The rate at which ice is disappearing across the planet is speeding up, according to research funded by the Natural Environment Research Council. The findings also reveal that the Earth lost 28 trillion tonnes of ice between 1994 and 2017 – equivalent to a sheet of ice 100m thick covering the whole of the UK.
Scientists led by the University of Leeds found that the rate of ice loss from the Earth has increased markedly within the past three decades, from 0.8 trillion tonnes per year in the 1990s to 1.3 trillion tonnes per year by 2017. Ice melt across the globe raises sea levels, increases the risk of flooding to coastal communities, and threatens to wipe out natural habitats that wildlife depends on.
Global sea levels rising
Half of all losses were from ice on land – including 6.1 trillion tonnes from mountain glaciers, 3.8 trillion tonnes from the Greenland ice sheet, and 2.5 trillion tonnes from the Antarctic ice sheet. These losses have raised global sea levels by 35mm. It is estimated that for every centimetre of sea level rise, approximately a million people are in danger of being displaced from low-lying homelands. Despite storing only 1% of the Earth’s total ice volume, glaciers have contributed to almost a quarter of the global ice losses over the study period, with all glacier regions around the world losing ice.

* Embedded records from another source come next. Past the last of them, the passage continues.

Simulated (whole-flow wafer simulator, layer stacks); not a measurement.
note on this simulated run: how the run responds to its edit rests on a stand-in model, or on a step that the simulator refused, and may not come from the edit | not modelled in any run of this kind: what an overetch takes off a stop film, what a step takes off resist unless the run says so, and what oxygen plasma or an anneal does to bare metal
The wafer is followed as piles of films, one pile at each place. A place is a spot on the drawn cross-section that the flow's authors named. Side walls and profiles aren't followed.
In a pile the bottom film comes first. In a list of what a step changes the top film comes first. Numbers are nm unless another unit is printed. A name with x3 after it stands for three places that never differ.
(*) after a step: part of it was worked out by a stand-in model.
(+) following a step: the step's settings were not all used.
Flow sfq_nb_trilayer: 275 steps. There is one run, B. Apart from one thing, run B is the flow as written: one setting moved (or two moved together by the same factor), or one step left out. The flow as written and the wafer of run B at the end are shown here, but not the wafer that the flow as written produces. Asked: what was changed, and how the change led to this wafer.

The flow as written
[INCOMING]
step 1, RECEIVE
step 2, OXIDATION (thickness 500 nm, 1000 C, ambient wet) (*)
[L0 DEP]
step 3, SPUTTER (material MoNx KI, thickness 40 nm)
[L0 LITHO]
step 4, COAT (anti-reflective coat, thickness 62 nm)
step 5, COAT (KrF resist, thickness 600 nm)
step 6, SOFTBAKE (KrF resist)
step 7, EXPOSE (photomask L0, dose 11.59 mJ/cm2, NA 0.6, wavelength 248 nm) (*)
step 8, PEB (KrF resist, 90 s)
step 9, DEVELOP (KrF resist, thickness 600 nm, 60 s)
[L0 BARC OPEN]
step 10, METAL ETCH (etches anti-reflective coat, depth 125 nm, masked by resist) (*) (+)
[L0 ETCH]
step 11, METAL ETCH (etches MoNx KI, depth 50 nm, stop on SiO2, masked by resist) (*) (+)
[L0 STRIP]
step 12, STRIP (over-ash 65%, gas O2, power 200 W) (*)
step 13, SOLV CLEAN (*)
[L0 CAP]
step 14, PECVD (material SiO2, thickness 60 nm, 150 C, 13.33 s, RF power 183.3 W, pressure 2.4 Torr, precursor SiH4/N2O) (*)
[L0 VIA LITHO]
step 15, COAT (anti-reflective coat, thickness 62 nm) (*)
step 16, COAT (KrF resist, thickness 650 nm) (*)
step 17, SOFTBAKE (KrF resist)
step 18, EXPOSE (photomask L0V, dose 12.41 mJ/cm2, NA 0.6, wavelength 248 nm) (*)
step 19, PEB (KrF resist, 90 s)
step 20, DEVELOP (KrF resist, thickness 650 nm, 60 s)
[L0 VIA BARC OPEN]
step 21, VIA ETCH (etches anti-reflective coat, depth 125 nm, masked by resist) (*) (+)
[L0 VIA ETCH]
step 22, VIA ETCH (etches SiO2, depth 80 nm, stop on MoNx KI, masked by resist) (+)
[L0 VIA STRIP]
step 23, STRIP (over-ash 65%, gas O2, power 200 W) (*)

As well as contributing to global mean sea level rise, mountain glaciers are also critical as a freshwater resource for local communities. The retreat of glaciers around the world is therefore of crucial importance at both local and global scales. Just over half (58%) of the ice loss was from the northern hemisphere, and the remainder (42%) was from the southern hemisphere.
What follows is a study of two glacial areas which show different aspects of glacial ice loss.
1. Desolation Lake and Lituya Bay, Alaska
Lituya Bay is best known among geologists for a landslide in 1958 that slammed into its waters and triggered one of the largest tsunami waves known. But that is not the only dramatic geologic phenomenon lurking in this glacier-sculpted fjord in south-eastern Alaska.
In August 2020, a commercial fisherman noticed a surprisingly strong current of muddy water, trees, and chunks of ice rushing against the tide near the head of the bay. He alerted a geologist at the National Park Service, and a small team of researchers has pieced together what likely caused the surge of floodwater. A huge lake that had been dammed by Lituya Glacier drained abruptly in mid-August. [Events like these are known as glacial lake outburst floods (GLOFs), or sometimes jökulhlaups.]
The pair of images below highlights changes caused by the flood. Notice how much lower Desolation Lake stood on September 6, 2020, than on July 1, 2020. Also, the stream channels that run through the delta and into Lituya Bay shifted significantly, with a few small lakes filled with gravel. The aerial photograph taken on September 17, 2020, shows the delta after it had been altered by the flood.
It appears that this massive outburst flood travelled underneath the Lituya Glacier, emerging from under its south end onto the gravel delta that now separates the glacier from Lituya Bay. The lake level dropped at least 60m, implying a total flood volume of about half a cubic kilometre of water. The amount of sediment pushed out from under the glacier by these events is substantial, over 10 million cubic metres. That has been enough to build a broad delta over parts of the bay that were 100m deep only a few decades ago.
July 1st 2020
Photo: NASA
September 6th 2020
Photo: NASA
Aerial photograph Sept 17th 2020
2. Ålfotbreen glacier, Norway
Ålfotbreen glacier lies above the fjords of Norway’s western coast. The ice cap is vulnerable to changing temperatures and has been in decline since the late 1990s. Ålfotbreen is Norway’s 25th largest glacier. The glacier sees dramatic swings in its surface mass between winter and summer. This is partly due to its location along the western coast, which receives about 600cm of annual precipitation, making it one of the wettest places in Europe. Ålfotbreen gains mass as snow accumulates over winter and loses mass as it melts over summer. Heatwaves melt snow cover earlier in the season, which exposes darker icy surfaces earlier and accelerates melting. Although snowy winters led to the ice cap’s growth between 1989 and 1995, more frequent and intense heatwaves have since contributed to the glacier’s decline.
Between 2013 and 2022, the World Glacier Monitoring Service reports that Ålfotbreen lost an average of 1.07 metres water equivalent each year. In about half of the summers over the past two decades, no fresh snow cover remained on the glacier at the end of the melt season. The lack of a persistent accumulation zone suggests that the glacier may not survive with climate change.